Lighting a Fire Under Combustion Simulation

By Michael Feldman

June 1, 2011

Combustion simulation might seem like the ultimate in esoteric technologies, but auto companies, aircraft firms and fuel designers need increasingly sophisticated software to serve the needs of 21st century engine designs. And as government and industry demand better fuel efficiency and cleaner emissions, combustion software has become a hot topic.

HPCwire recently got the opportunity to take a look at Reaction Design, one of the premier makers of combustion simulation software, and talk with its CEO, Bernie Rosenthal.

A privately-funded company based in San Diego, Reaction Design has been around since 1995 and today employs about 30 people. Its claim to fame is providing state-of-the-art combustion simulation by bringing high-fidelity computational chemistry into the realm of computational fluid dynamics (CFD).

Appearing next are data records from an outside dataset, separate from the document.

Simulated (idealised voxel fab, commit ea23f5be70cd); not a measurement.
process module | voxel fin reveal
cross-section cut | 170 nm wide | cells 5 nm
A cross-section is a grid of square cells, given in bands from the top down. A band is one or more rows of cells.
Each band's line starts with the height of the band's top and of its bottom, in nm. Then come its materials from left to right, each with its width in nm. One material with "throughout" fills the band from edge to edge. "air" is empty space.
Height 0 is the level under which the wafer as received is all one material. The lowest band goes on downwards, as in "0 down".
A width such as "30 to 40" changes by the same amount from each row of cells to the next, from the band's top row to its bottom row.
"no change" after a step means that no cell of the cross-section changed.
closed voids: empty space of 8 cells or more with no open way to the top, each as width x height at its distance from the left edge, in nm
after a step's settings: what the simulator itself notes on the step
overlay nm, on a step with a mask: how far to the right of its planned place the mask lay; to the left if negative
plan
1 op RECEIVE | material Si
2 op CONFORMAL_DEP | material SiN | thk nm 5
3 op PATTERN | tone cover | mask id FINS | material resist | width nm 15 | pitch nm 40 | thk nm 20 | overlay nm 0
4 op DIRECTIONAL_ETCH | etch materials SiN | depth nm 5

As with many types of computer aided engineering, the idea behind combustion simulation is to allow companies to replace millions of dollars in physical mockups and experiments with software models. According to Rosenthal, that requires sophisticated algorithms plus an intimate understanding of the different types of engines and fuels used by industry. The goal is to predict the thermodynamic behavior of combustion as well as the undesirable byproducts — carbon soot, nitrous oxide compounds (NOx), unburnt hydrocarbons, and carbon monoxide.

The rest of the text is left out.